Proposed designs for the Underline include separate bicycle and pedestrian pathways and recreation areas populated with native vegetation.
Credit Friends of the Underline
Proposed designs for the Underline include separate bicycle and pedestrian pathways and recreation areas populated with native vegetation.

Gov. Rick Scott's nearly half-billion dollars in budget vetoes this week included $2 million for the Underline, a park and bike and walking path planned for the space under the Metrorail tracks from Dadeland to Brickell.

That’s not deterring advocates of the park, though.

Nearly 200 people turned out last night to weigh in on preliminary designs for the park at a community meeting in Coconut Grove.

Sheila Womble, a Miami native and resident of Shenandoah, said of the designs, “I thought they were elegant, I thought they were smart, and I thought they were responsive to the community.”

Lisa Switkin, a principal at James Corner Field Operations, the firm hired to design the Underline, said that the plans intentionally reflected priorities identified by community members earlier on in the process.

“There was a big consensus about safety and intersections and crossings,” she said.

Designers added dedicated bicycle and walking paths and improvements to traffic and rail intersections along the 10-mile stretch.

The plan also includes several options for incorporating native vegetation in the park.

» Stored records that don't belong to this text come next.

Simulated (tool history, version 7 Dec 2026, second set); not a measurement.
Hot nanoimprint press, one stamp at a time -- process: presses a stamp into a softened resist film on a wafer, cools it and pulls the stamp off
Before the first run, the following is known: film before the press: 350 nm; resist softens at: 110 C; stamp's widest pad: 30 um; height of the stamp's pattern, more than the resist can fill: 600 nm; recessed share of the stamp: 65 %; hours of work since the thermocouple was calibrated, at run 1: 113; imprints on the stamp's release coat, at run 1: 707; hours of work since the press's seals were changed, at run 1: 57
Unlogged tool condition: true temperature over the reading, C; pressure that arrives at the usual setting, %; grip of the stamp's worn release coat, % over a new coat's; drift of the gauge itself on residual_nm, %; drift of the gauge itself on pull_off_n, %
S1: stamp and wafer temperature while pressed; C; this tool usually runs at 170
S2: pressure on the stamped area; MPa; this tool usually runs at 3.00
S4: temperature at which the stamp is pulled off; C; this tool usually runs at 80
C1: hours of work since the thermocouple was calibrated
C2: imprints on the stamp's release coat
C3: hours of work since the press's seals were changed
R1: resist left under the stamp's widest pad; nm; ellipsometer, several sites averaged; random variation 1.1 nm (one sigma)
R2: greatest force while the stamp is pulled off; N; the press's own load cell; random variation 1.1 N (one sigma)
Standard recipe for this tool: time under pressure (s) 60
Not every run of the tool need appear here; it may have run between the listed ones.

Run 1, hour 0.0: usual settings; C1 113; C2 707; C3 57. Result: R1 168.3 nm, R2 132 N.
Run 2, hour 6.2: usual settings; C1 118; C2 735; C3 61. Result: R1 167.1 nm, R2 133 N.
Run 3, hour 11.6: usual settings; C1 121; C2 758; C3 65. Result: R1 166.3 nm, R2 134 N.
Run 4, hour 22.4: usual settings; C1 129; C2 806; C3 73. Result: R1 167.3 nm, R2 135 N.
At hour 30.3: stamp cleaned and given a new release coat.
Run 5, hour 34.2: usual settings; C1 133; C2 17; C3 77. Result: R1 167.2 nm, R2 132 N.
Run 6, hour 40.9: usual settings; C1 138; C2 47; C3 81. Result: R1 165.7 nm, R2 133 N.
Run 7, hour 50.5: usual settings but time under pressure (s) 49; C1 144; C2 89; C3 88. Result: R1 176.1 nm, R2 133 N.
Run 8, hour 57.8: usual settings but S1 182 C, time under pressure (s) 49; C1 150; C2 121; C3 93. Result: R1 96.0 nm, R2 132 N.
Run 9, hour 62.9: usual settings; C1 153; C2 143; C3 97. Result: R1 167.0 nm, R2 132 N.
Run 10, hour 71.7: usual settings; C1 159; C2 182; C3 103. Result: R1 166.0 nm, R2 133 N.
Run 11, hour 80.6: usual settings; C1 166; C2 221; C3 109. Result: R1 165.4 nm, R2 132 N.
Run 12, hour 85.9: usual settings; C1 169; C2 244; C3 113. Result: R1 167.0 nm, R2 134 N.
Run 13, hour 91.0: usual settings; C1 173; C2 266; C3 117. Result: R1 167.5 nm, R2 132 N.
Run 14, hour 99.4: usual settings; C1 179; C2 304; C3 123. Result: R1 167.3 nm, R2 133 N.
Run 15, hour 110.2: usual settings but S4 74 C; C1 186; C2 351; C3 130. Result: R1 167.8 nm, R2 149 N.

“In other places we have to do so many bells and whistles to get something to grow,” said Switkin, who also designed the Highline, a park along a stretch of abandoned railroad tracks above Manhattan’s West Side. “That’s not the case here.”

She said the Underline offered a great opportunity to showcase the vegetation of native habitats like pine rocklands, hardwood hammocks, and the oolite ridge made of limestone.

Switkin and her colleagues also identified some constraints in building the Underline: it requires cooperation among the many municipalities that the park will cross, MetroRail and Miami-Dade Transit have to conduct ongoing maintenance and inspections operations, and Florida Power and Light is currently seeking approval to construct cement power poles along that same stretch.

And, of course, there’s the issue of funding.

“I think everybody has that question on their mind,” said Jorge Quadreny, a Coral Gables resident who attended the meeting. “I don’t think it’s clear right now.”      

With the $2 million in state money off the table, Friends of the Underline, the nonprofit supporting the park, is gearing up to raise funds from other sources.

“We’re very disappointed, but we knew that this appropriation was always subject to a veto,” said Meg Daly, founder and president of Friends of the Underline. “Fortunately, we’re looking at this funding in a layered fashion, so we’re not putting all of our eggs into one basket.”

Rather than waiting for one major funder, Daly said, the group plans to engage several smaller funders to deliver initial proofs of performance and convince other funders to invest in the larger project.

Victor Dover, an urban designer and board member of Friends of the Ludlam Trail, another unused tract of land that community activists are hoping to convert into a multi-use park that connects to the Underline, said he believes communities are excited about these parks and are willing to support them financially.

“The beautiful thing about these linear parks and bike ways is that they’re not just transportation solutions. They’re also park space, they’re works of art, they’re habitat restoration, they’re public space for sharing…they just get a lot of things done with one investment,” he said.

Friends of the Underline will hold another meeting to solicit public feedback at Temple Judea in Coral Gables on Thursday at 6pm. The group plans to unveil final designs for the park in September.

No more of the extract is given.